Tuesday, December 7, 2010

the sixth of December

Last night, we went to Babalu, because I was in a horrid mood after an encounter with Williams-Sonoma.  The food was very good, particularly the shrimp tacos (shrimp was the fish of the day).  I may have to go eat the fish tacos again very soon.  We also had Mexican street corn, guac, and empanadas.  Delicious.  The best part came at the end of the evening.  I had asked to see the menu again because I thought I might try one more thing.  I decided on the corn.  Just as I said to Gates, "I really wish the waitress would come by so I could order the corn," our waitress appeared and put an order of corn on our table.  We immediately came to the conclusion that either a) Babalu has hidden recording devices listening for what people want OR b) our server was psychic.    Sadly, we soon found out that neither was true.  We had gotten the corn meant for another table.   Unbelievably, that possibility had not occurred to me. 

So, Babalu = WIN

Williams-Sonoma on the other hand...whoa.  Basically, I placed an order online using 8 different gift cards.  I know, ridiculous, but we had bunch of cards in varying denominations and we wanted a knife set.  Knives are expensive.  I arranged things so that all of my gift cards would be used except one, which had a fairly large amount of money on it (it was our merchandise return credit from returning things that we got doubles of after the wedding).   I did this so that we would only have to carry one card around.  The W-S website told me that all of my cards were cashed out except the one, so I threw the cashed out cards away.  And then...yesterday, I went to buy a few things at W-S and was told that my card had a zero balance.  Turns out, the W-S website does not take credit off the cards in either a) the order you input them or b) the order in which it says it will take the credit off.  So, their ordering system used all of my credit on one card and left the other cards active - you know, the ones I threw away!!!  because their website said they were without value!!!!   Customer service admitted that this was their fault, but was not sure that they could do anything.  They were supposed to call me back today, but I haven't heard a thing.   SOOOO frustrating.

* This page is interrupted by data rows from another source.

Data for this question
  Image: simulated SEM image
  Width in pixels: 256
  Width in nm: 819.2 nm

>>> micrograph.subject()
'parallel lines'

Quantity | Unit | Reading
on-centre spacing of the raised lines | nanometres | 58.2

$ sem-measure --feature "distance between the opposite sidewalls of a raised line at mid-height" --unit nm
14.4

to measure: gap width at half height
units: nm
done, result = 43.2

Williams-Sonoma = epic, monumental fail. 

Before going to W-S though, I stopped by the Apple Store to get my poor sad iPhone face fixed.  It had been broken since the week of our wedding.  Much to my surprise, the guy said that they have an unofficial policy that everyone get's one do-over with the iPhone.  Since I had not taken my do-over yet, I got a brand new phone for free.  SWEET.

Apple = WIN!!

quite the day, it was.

Monday, December 6, 2010

Turkey Day

I have been meaning to post about Thanksgiving since it happened.  It was a Thanksgiving of firsts for Gates and I.  Our first to be married AND our first to have people over.  We don't have our good china together yet, but I think we made a solid effort on the table.  Here's what it looked like - before the food, of course:

It's such a joy to just have the things that you need to set a table.  That's definitely new to me.  A special shout out goes to my sister, who gave me those great placemats by TAG.  I love TAG. 

We got our turkey and ham from the honeybaked ham store and my parents brought dressing.  We made the sweet potatoes and the creamed potatoes.  Actually, it's a bit misleading to say, "we," as really I went to the Cathedral for the Thanksgiving Day service and Gates made the side dishes.  (He did a great job.)  My sister brought her husband and her newborn daughter, and Sister Schubert graciously provided the rolls.

And...I made cupcakes for the occasion:  Mexican Hot Chocolate Cupcakes with Cinnamon Buttercream as the frosting.  I was a bit disappointed with the cake, because it to be more spicy, but I loved the buttercream.  Everyone who was not me thought that both the cake and frosting were delicious.  I used the recipes found here.  Next time I want to use this recipe, as I think it has more of the flavors I was hoping to taste.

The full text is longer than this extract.